Question

In: Finance

Investor has zero basis stock with a FMV of $50 million. The investor buys a put...

Investor has zero basis stock with a FMV of $50 million. The investor buys a put with a strike price of $47,500,000. The taxpayer writes a call with a strike price of $60 million. The options expire in 5 years. The investor paid $3 million for the put and received $3 million for the call. The taxpayer is an individual. LTCG is 20% and STCG is 39.6%. How should they close the transaction based upon the following stock values 5 years from now?

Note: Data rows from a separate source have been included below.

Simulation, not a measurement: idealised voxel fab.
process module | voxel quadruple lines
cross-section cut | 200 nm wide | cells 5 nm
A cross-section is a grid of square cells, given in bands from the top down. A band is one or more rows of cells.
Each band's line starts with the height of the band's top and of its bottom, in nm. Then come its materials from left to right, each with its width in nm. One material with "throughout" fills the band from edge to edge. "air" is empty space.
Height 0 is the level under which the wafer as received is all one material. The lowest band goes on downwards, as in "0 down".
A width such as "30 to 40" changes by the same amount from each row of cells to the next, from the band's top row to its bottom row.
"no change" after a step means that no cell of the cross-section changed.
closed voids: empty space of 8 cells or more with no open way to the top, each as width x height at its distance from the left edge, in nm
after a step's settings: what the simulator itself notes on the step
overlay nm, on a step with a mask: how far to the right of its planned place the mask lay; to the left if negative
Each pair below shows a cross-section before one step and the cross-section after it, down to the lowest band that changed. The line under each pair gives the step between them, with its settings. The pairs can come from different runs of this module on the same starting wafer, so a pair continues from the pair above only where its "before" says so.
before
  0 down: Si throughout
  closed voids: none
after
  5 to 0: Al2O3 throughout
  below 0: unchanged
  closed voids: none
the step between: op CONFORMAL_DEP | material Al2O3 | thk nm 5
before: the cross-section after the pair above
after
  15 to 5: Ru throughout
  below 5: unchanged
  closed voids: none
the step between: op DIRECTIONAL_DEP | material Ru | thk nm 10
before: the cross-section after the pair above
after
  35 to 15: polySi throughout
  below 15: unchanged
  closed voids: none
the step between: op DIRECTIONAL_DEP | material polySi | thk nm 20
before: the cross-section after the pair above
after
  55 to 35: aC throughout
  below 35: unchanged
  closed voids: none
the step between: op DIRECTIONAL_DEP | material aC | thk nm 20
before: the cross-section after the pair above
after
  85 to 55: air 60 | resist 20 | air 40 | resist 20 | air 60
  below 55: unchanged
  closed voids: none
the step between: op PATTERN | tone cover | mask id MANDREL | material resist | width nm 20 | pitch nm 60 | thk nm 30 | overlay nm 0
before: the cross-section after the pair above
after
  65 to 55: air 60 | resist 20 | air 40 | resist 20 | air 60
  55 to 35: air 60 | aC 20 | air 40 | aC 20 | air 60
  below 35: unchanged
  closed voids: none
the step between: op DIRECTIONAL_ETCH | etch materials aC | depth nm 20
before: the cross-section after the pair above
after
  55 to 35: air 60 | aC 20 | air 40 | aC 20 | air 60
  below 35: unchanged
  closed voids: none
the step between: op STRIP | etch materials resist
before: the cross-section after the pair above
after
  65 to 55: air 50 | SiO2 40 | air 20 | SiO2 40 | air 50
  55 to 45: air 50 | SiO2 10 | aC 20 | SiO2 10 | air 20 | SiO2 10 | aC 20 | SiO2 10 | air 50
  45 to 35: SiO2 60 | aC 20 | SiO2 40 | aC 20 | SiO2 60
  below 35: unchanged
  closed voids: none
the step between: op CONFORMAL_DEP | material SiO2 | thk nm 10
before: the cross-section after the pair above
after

a. Price goes to $44 million

b. Price goes to $5 million

Solutions

Expert Solution

[Assuming it is $55 Million and not $5 Million in case b]

a.)

If the price goes to $44 Million in 5 years,

That means he can

  • Exercise his Put Option and get settlement of $3.5 Million and Deduct his Basis $3 Million and Pay tax on LTCG of $0.5 Million at 20%
  • And the call option sold will not be exercised and the $3 Million shall be LTCG and he shall pay tax at 20%
  • After 5 Years, Total Settlement = $3.5 Million Total Tax=$0.7 Million Total Receipt = $2.8 Million

b.)

If the price goes to $55 Million in 5 years,

That means he can

  • Put Option will not be exercised and $3 Million shall be LTCL
  • And the call option sold will not be exercised and the $3 Million shall be LTCG and he shall pay tax at 20%
  • After 5 Years, Total Settlement = $0 Million Total Tax=$0 Million Total Receipt = $0 Million

?

In either case, he can sell the stock and the entire amount shall be LTCG as the stock is zero basis. Or he can continue to hold it. As the question is unclear, we are indifferent to selling the stock as in any case, the entire amount will be LTCG.